Wandering through the rear rooms and service quarters there’s much evidence of the house as a hotel. Slot machines fill an outbuilding, a room full of children’s books and toys fill another, a room with light fittings and chandeliers, maintenance rooms with metal boxes filled with nuts, bolts and other hardware, rusting and messy, in disarray and disorder.
Evidence of the ambitious and, quite frankly, brave squatter - a sole inhibitor - an easy chair and radio. A lot of machinery dotted around the rear of the building; heavy duty bench saws and drill presses, all rusting outside and destined for landfill one day. Many rooms are filled with building material, roof beams, an endless list of supplies and spares, either salvaged or bought for restoration, all redundant and wasted. All this is open to the elements and decaying in the damp. Cars litter the grounds barely visible in the summer foliage, other farming and foresting equipment laying redundant, damp, mouldy, lichen covered with weeds growing in and around wheels and engines. Overall Gwynfryn is a very depressing sight.

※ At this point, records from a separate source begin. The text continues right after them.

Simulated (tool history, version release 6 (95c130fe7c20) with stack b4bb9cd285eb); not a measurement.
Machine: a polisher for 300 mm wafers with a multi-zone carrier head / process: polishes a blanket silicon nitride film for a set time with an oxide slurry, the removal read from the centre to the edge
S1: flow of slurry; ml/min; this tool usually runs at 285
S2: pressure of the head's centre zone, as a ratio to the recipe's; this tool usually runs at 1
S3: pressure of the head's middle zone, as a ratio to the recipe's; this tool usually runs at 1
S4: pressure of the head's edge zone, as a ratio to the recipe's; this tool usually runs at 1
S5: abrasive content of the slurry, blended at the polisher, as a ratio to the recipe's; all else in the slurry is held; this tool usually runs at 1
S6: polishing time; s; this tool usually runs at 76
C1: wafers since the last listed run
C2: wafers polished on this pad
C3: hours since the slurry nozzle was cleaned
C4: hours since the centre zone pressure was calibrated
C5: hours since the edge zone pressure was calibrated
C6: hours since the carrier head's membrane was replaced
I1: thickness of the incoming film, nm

The entrance is at the side, a lavish decorative stone lattice porch and it was in this doorway that the better exposures were made. A view opened up into the house revealing fallen beans, passageways and into the main hall and onto a large fireplace. I can not say I particularly enjoyed my visit to Gwynfryn. The drive up there was long and slow and under horrid weather conditions. The house so beautifully positioned yet is so miserable and carelessly abandoned that you feel anger towards the waste. I hail the brave squatter and salute his resolve but this house needs more than care put into it. It needs a hefty wallet and a generous and willing loving restorer.